No egress fees + predictable billing. Per-minute billing with no surprise egress cost makes Lambda the easier provider to forecast in a budget meeting. Hyperscalers (AWS, GCP) bury egress costs that can add 20-30% on top of compute.

The boutique service tier. Account managers and direct support exist for serious projects - useful when you need 8× H100s on a deadline and a hosting issue could cost you days.

When Vast.ai wins

Lowest verified per-hour rate on the market. A100 PCIe at $0.67/hr median (vs RunPod $1.39 and Lambda effectively unavailable at this tier). H100 SXM at $2.13/hr median (vs RunPod $3.29 and Lambda $4.29). For fault-tolerant workloads, the savings are 35-60%.

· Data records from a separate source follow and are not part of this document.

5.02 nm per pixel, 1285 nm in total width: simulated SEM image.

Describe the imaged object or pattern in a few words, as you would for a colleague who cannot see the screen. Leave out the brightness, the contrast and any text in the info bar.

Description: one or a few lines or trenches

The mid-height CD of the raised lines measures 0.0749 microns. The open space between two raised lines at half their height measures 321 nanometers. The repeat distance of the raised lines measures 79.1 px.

Fault-tolerant batch workloads. Pretraining a small model from scratch? Generating 100K synthetic samples? Running an evaluation suite overnight? These can all checkpoint and resume; the interruptible-tier savings on Vast compound across long runs.

RTX consumer GPUs at indie prices. RTX 4090 at $0.37/hr median ($0.13 at the cheap end). RTX 5090 at $0.53/hr median. RTX 3090 at $0.15/hr. For workloads that fit in 24GB VRAM, this is the structurally cheapest GPU access anywhere - by a wide margin.

Hyper-budget experimentation. If your monthly GPU budget is under $100, Vast is essentially the only option that gets you real GPU hours.

Where none of them are right

Production with SLA at the lowest price. Hyperstack on-demand beats all three on the SLA tier: H100 SXM $2.40/hr, A100 SXM $1.60/hr. Not in this comparison because it's a different player class - see H100 vs A100 in 2026 for the broader provider table.
Regulated workloads (HIPAA, FedRAMP, SOC 2 + Type II depending on enterprise needs) - AWS p5 or GCP A3 are usually mandated, despite costing 2-3× more per hour.
Sustained 24/7 production inference at 100K+ req/day on one model. At that volume, per-token pricing on hosted-inference platforms (Groq, Together AI, Fireworks, HuggingFace Inference Providers) usually beats renting any of these. See also OpenRouter Free Tier for the gateway-based alternative.
Workloads needing >80GB VRAM. H200 (141GB) on RunPod or Vast, or rent a multi-GPU cluster from Lambda - see workload section.

Workload picks (quick - full math in the H100 vs A100 article)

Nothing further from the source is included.